The president’s direct order to conduct domestic wiretaps without warrants is a very big deal. I’m ready to change my whole view of the Bush Administration if the facts turn out for the worst. For almost five years, I have been making these arguments:
1. What’s bad about the Bush Administration are some of its overt priorities and policies. The way to respond to a public policy that you don’t like is to propose a better idea. But who knows what ideas the House Democrats support today–or what Kerry and Edwards wanted to do in 2004? To concentrate on the characters and secret behaviors of men like Bush, Cheney, and Rove is to miss the point of politics, which is supposed to be a contest of ideas.
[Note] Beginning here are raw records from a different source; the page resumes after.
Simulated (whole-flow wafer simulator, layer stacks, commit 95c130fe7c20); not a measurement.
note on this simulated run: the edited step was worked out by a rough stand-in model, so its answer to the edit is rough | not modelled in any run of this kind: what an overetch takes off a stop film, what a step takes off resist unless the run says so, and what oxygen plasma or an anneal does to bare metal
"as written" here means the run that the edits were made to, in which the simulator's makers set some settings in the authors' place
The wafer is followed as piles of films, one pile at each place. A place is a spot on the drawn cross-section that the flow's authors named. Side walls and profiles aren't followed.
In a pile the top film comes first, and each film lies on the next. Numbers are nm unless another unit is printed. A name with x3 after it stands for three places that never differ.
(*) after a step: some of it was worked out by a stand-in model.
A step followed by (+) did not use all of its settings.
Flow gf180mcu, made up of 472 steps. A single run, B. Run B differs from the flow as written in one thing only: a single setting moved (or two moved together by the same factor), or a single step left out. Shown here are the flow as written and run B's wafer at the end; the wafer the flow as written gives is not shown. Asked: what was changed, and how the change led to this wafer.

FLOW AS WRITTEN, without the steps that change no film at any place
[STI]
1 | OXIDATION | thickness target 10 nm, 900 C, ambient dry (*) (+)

2. It is also bad political strategy for the Democrats to concentrate on attacking Republican leaders. In times of war or terror, if the conversation dwells on personal characters and behaviors, the incumbents tend to win and the critics look merely opportunistic (especially if they don’t have plans of their own).
However, last Friday’s revelation of the domestic wiretap order adds a whole new dimension. I don’t believe that it alters the two points listed above. The country still needs policy alternatives, especially regarding Iraq. And the Democrats will still be better off if they talk about future directions, rather than attack the President. Nevertheless, to order domestic wiretaps without warrants may violate a federal criminal statute. If a president issues such an order knowingly, operating under the principle that the law doesn’t cover his behavior–and he gets away with it–then we don’t have limited government or constitutionalism.
Therefore, I think the president should face a congressional investigation to determine whether he knowingly violated ? 2511 of 18 USC I(119). If he did, then he should face an article of impeachment. An impeachment debate would be a distraction and would probably energize the Republican base in ’06, yet I don’t believe the country can ignore possible lawlessness in the White House.
I would not support piling on other charges, such as allegedly lying to the American people about the war in Iraq or presiding over an executive branch that has committed torture. The lying charge is best addressed by voters on Election Day (and I’m not even sure it’s true). The torture charge is criminal, but I don’t believe it’s helpful to make the president personally liable or to try to impeach him. The domestic wiretap order is different because it may have been a direct act by the president himself that violated a US criminal statute. Impeachment is meant for cases in which high officials directly and personally break the law.
The congressional investigation should not be narrowly partisan. It should also explore the role of Congress. If, for example, Nancy Pelosi knew of the illegal order, why didn’t she do anything about it? Granted, the administration must have warned her that disclosing the order would be a crime. But the order itself was probably criminal. I don’t see the point of congressional oversight if Congress doesn’t use its power to oversee.
Impeachment would not be appropriate if the president’s orders were simply unconstitutional–for then the appropriate remedy would be to strike them down. Impeachment is for violations of federal criminal law (“high crimes and misdemeanors”). The Bush order does seem to me to be potentially criminal. But–as they say–I’m not a lawyer, and the statute isn’t perfectly clear.
The law makes wiretapping illegal except under certain circumstances, which include “a certification in writing by a person specified in section 2518 (7) of this title or the Attorney General of the United States that no warrant or court order is required by law, that all statutory requirements have been met, and that the specified assistance is required …” The President received such a certification from the Attorney General. But was the certification valid? The AG had to find that domestic wiretaps met “all statutory requirements.” The statute bans wiretaps without a warrant. Thus, it seems to me, the only question is whether section (2)(f) creates a loophole that would allow a certification. That section says, “Nothing contained in this chapter … shall be deemed to affect the acquisition by the United States Government of … foreign intelligence activities conducted in accordance with otherwise applicable Federal law involving a foreign electronic communications system.” Whether this section creates a loophole depends on whether the domestic communications that have been intercepted under Bush have always used “a foreign electronic communications system”–whatever that phrase may mean in the age of the Internet.